10 Transforming Youths excerpt (4-screen compile) 4' 48", stereo mix © 2009

Background

10 Transforming Youths is a 4-screen digital animation with quadraphonic sound. This work has been commissioned by the Melbourne City Council's Public Art Program as the inaugural artwork to be projected from dusk to 3am at the new Signal building site - a Youth Arts facility on Northbank overlooking the Yarra River in the city centre of Melbourne.

Credits

Concept & direction - Philip Brophy
Design & key animation - Philip Brophy
Inbetweening - Steven Whatmough, Idora Alhabashi, Isobel Knowles, Teishan Ahearne
Source video filming - Philip Brophy
After Effects post-production & scripting - Steven Whatmough
Technical advice - Sam Page, Tom Dawe
Score - Philip Brophy
Vocalists - James Cecil, Lachlan Franklin, Gus Franklin, Adam Green, Isobel Knowles, Sianna Lee, Phip Murray, Que Nguyen, Thembi Soddell, Shannon Smiley
Score production & 5-channel mix: Philip Brophy
Production assistance - Sam Page
Thanks - Andrea Kleist, Laura Ogden, Karra Rees, Simon Maidment, Byron Scullin

2010

Signal, Melbourne (extended run)
Catalogue with DVD - published by City of Melbourne

2009

Signal, Melbourne (as part of the Melbourne International Arts Festival)

Overview

10 Transforming Youths addresses the City of Melbourne commission's remit to deal with aspects of 'youth culture' in some way. The work chooses not to add another skateboarding/MP3/mobile phantasm of youth consumerism to the mediascape of public imagery, but instead tackle the state of a mediascape already saturated with youth imagery. The result is a work that depicts youth as nodes in a network of desire invented and maintained by mass marketers and product branders - many of who might be parents who neurotically want to appear 'hip' by living out regressive fantasies of 'staying young' and inflicting such imagery upon young people. While young people may look at such imagery (for alcohol, technology, fashion lifestyle and leisure pursuits) and identify 'themselves' within its mirages, one wonders what kind of 'mirror' stands in front of their gaze. 10 Transforming Youths provides an inverse mirror, wherein one can see the temporal viscitudes of aging, of living, of being.

Technical

Score

The concept of the score for 10 Transforming Youths was to create a chori-like sensurround of voices intoning simple vow ell sounds. Counter to the desperation with which youth marketing attempts to sonically, musically, visually and formally 'brand' youths in order to bind them to the products touted in public advertising, the idea here was to literally say nothing: the youths all make sounds with their mouths, but nothing is decipherable or comprehensible.

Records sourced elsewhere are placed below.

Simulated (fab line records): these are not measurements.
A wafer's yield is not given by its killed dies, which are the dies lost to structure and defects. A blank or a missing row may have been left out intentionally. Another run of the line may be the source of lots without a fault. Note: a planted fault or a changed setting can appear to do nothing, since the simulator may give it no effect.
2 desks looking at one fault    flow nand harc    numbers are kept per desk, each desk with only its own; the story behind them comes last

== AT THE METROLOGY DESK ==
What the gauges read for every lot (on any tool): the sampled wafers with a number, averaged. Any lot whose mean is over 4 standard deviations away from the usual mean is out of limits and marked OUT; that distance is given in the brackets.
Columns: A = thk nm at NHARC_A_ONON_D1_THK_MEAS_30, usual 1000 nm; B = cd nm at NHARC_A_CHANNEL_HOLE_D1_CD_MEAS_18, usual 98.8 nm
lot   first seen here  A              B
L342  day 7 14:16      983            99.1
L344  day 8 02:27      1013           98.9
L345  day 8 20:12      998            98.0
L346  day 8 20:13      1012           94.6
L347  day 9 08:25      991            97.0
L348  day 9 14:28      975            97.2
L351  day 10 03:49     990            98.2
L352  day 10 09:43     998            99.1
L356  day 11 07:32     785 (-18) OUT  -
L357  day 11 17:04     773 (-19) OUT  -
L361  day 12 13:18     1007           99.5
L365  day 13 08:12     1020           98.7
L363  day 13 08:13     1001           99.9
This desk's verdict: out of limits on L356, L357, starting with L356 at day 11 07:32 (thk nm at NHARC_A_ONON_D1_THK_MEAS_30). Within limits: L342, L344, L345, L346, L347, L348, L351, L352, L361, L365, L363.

In the animation, as each youth opens his/her mouth, a sustained pitch is sounded. Each of the youths have their own pitch. When they are in the background moving right-to-left, a chorus of soft humming is heard; when an individual youth moves left-to-right in close-up opening their mouth as they age, their pitch is heard slightly louder. The resultant choral effect generates a soft ambient lull, continually changing as the various youths change their position in the perspectival plane of the multiple screen.

The score called for 10 vocalists. Each vocalist was assigned a pitch from an ascending whole tone row. The pitch assigned them was based on their own vocal capabilities. A recording was then made of each vocalist singing their base pitch, plus the first 6 notes in the harmonic series (octave, 5th, 4th, major 3rd, minor 3rd, whole tone). Each singer's 7 notes were then mixed in diminishing volume, so that the 7 tracks of their voice simulated the diminution of the harmonic series overlays. The effect is like a single tone being sung, but with a heightening of the timbral grain of the voice. When the 7-track mix of any one voice is juxtaposed against another, the timbral grain is highlighted. The resulting effect is a series of arcing waves of vocal texture which rise and dissolve into the background humming of all 10 voices. When all voices are being sounded, a 70-part choirs is simulated (10 voices each singing 7 tones). All vocal performances were recorded as sustained tones, which were then sampled and looped to create breathless uninterrupted continua.

The mix is in 4-channel in planar configuration - that is, 4 speakers are arrayed left to right to match the movement from left to right across all 4 projector screens. The layering of the mix has been divided into 2 distinct layers. The first relates to the backgrounded line of youths moving from right to left in the distance. Their muted humming slowly spreads from right to left, with each voice following their facial counterpart. Subtle EQ modulation ripples these sustained tones. The second layer deals with the foregrounded 'solo' voices: the close-up faces which actually transform in some manner. Separate recordings were made of the singers holding a sustained base pitch while opening and closing their vocal chamber to create a slowly rising/falling 'wah-wah' effect. This is then timed precisely to the action and screen-positioning of the face on the screens.

Following the recording, all singers were allowed to chooses which animated face they wanted their voice to be matched two. The characters' names are thus now named after the vocalists who breathed life and voice into them.

Installation

The design of 10 Transforming Youths is specifically built around not only the 4-screens of the Signal Box, but also the Mondrian-like grid break-up of the 4-screens. This grid format is evident elsewhere in the architectural design of the Signal Box. Thus each of the 4-screens of this work is split into two horizontally (with two distinct hues per screen) and three vertically (via a set of graduating tones from top to bottom). The colour palette is also one derived from the old brickwork: the resulting work eschews bright candy colours for a series of muted yet deep tones.

The movement of the youths from left-to-right also highlights the corner axis of the building. The movement is a key device in both inviting the viewer to consider the ¾ angle, and creating a full experience of the configuration of 4 screens across 2 walls.

The timing of the youths’ movements across the screens – and of the rate of their transformations – is based on time-frames of experiencing the work in-situ. While brevity and precision in timing are crucial to effectively enabling the work to function in a public space, the work’s timings are modulated by variance in the rate, amount and position of each youth’s transformation. The standard timing of each transformation is around 8 seconds. This is fast enough to catch one’s eye in a visually cluttered environment such as Northbank (facing due west toward that corner of the city’s skyscrapers) yet slow enough to suggest a graceful, grounded and elegant floating momentum as each youth is carried across the 4-screens.